8.5 Clustering Objects and Counting I/O Operations

Clustering is a technique that takes advantage of locality (usually on the disk) to improve performance. It is useful when you have objects stored on disk and can arrange where objects are in relation to each other. For example, suppose you store serialized objects on disk, but need to have fast access to some of these objects. The most basic example of clustering is arranging the serialization of the objects in such a way as to selectively deserialize them to get exactly the subset of objects you need, in as few disk accesses, file openings, and object deserializations as possible.

Suppose you want to serialize a table of objects. Perhaps they cannot all fit into memory at the same time, or they are persistent, or there are other reasons for serialization. It may be that of the objects in the table, 10% are accessed frequently while the other 90% are only infrequently accessed and the application can accept slight delays on accessing these less frequently required objects. In this scenario, rather than serializing the whole table, you may be better off serializing the 10% of frequently used objects into one file (which can be deserialized in one long call) and the other 90% into one or more other files with an object table index allowing individual objects to be read in as needed.

Alternatively, it may be that objects are grouped in some way in your application so that whenever one of the table objects is referenced, this also automatically requires certain other related objects. In this case, you want to cluster these groups of objects so they are deserialized together.

If you need to manage objects on disk for persistency, sharing, memory, or whatever reason, you should consider using an object-storage system (such as an object database). The serialization provided with Java is very basic and provides little in the way of simple systemwide customization. For example, if you have a collection of objects on disk, typically you want to read into memory the collection down to one or two levels (i.e., only the collection elements, not any objects held in the instance variables of the collection elements). With serialization, you get the transitive closure^[12] of the collection in general, which is almost certainly much more than you want. Serialization supports reading to certain levels in only a very rudimentary way: basically, it says you have to do the reading yourself, but it gives you the hooks that let you customize on a per-class basis. The ability to tune to this level of granularity is really what you need for any sort of disk-based object storage beyond the most basic. And you usually do get those extra tuning capabilities in various object-storage systems.

^[12] The transitive closure is the set of all objects reachable from any one object, i.e., an object and its data variables and their data variables, etc.

At a lower level, you should be aware that the system reads in data from the disk one page at a time (page size is system-dependent, normally 4 or 8 KB). This means that if you cluster data (of whatever type) on the disk so that the data that needs to be together is physically close together on disk, then the reading of that data into memory is also speeded up. Typically, the most control you have over clustering objects is by putting data into the same file near each other and hoping that the filesystem is not too fragmented. Defragmenting the disks on occasion can help.
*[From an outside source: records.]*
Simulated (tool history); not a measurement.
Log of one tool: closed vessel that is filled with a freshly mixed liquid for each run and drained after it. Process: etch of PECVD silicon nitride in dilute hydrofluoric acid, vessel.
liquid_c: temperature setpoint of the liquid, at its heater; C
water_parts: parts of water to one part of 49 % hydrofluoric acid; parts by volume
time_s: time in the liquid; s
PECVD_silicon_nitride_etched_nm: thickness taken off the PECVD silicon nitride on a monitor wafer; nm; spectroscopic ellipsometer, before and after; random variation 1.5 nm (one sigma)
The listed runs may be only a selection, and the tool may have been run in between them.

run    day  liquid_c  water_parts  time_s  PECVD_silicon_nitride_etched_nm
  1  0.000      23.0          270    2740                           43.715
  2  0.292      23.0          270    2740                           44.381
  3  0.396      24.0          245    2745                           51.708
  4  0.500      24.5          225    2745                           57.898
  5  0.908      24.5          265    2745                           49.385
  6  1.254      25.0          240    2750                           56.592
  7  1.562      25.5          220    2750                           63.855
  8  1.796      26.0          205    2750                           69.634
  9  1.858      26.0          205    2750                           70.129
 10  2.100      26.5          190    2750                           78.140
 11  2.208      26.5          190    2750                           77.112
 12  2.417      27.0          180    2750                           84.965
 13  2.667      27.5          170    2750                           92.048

Clustering should reduce the number of disk I/O operations you need to execute. Consequently, measuring the number of disk I/O operations that are executed is essential to determine if you have clustered usefully.^[13] The simplest technique to measure I/O is to monitor the number of reads, writes, opens, and closes that are performed. This gets complicated by using different I/O classes wrapped one around the other. But you can always find the lowest-level class that is actually doing the I/O (usually one of FileInputStream, FileOutputStream, and RandomAccessFile in the java.io package). You can determine all actual methods that execute I/O fairly easily if you have the JDK source: simply find all source files with the word "native." If you look in java.io for these and look at the actual method names of the native methods, you will find that in almost every case, the only classes applicable to you are the FileInputStream, FileOutputStream, and RandomAccessFile classes. Now the difficult part is wrapping these calls so that you can monitor them. Native methods that are declared private are straightforward to handle: just redefine the java.io class to count the times they are called internally. Native methods that are protected or have no access modifier are similarly handled: just ensure you do the same redefinition for subclasses and package members. But the methods defined with the public modifier need to be tracked for any classes that call these native methods, which can be difficult and tiresome, but not impossible.

^[13] Ultimately, it is the number of low-level I/O operations that matter. But if you reduce the high-level I/O operations, the low-level ones are generally reduced by the same proportion. The Java read/write/open/close operations at the "native" level are also the OS read/write/open/close operations for all the Java runtimes I've investigated.

The simplest alternative would be to use the debug interface to count the number of hits on the method. Unfortunately, you cannot set a breakpoint on a native method, so this is not possible.

The result is that it takes some effort to identify every I/O call in an application. If you have consistently used your own I/O classes, the java.io buffered classes, and the java.io Reader and Writer classes, it may be enough to wrap the I/O calls to FileOutputStream and FileInputStream from these classes. If you have done nonstandard things, you need to put in more effort.

One other way to determine how many I/O operations you have used is to execute Runtime.getRuntime( ).traceMethodCalls(true) before the test starts, capture the method trace, and filter out the native calls you have identified. Unfortunately, this is optional functionality in the JDK (Java specifies that the traceMethodCalls( ) method must exist in Runtime, but it does not have to do anything), so you are lucky if you use a system that supports it. The only one I am aware of is the Symantec development environment, and in that case, you have to be in the IDE and running in debug mode. Running the Symantec VM outside the IDE does not seem to enable this feature. Some profilers may also help to produce a trace of all I/O operations.

I would recommend that all basic I/O calls have logging statements next to them, capable of reporting the amount of I/O performed (both the number of I/O operations and the number of bytes transferred). I/O is typically so costly that one null call or if statement (when logging is not turned on) is not at all significant for each I/O performed. On the other hand, it is incredibly useful to be able to determine at any time whether I/O is causing a performance problem. Typically, I/O performance depends on the configuration of the system and on resources outside the application. So if an unusual configuration causes I/O to be dramatically more expensive, this can be easily missed in testing and difficult to determine (especially remotely) unless you have an I/O-monitoring capability built into your application.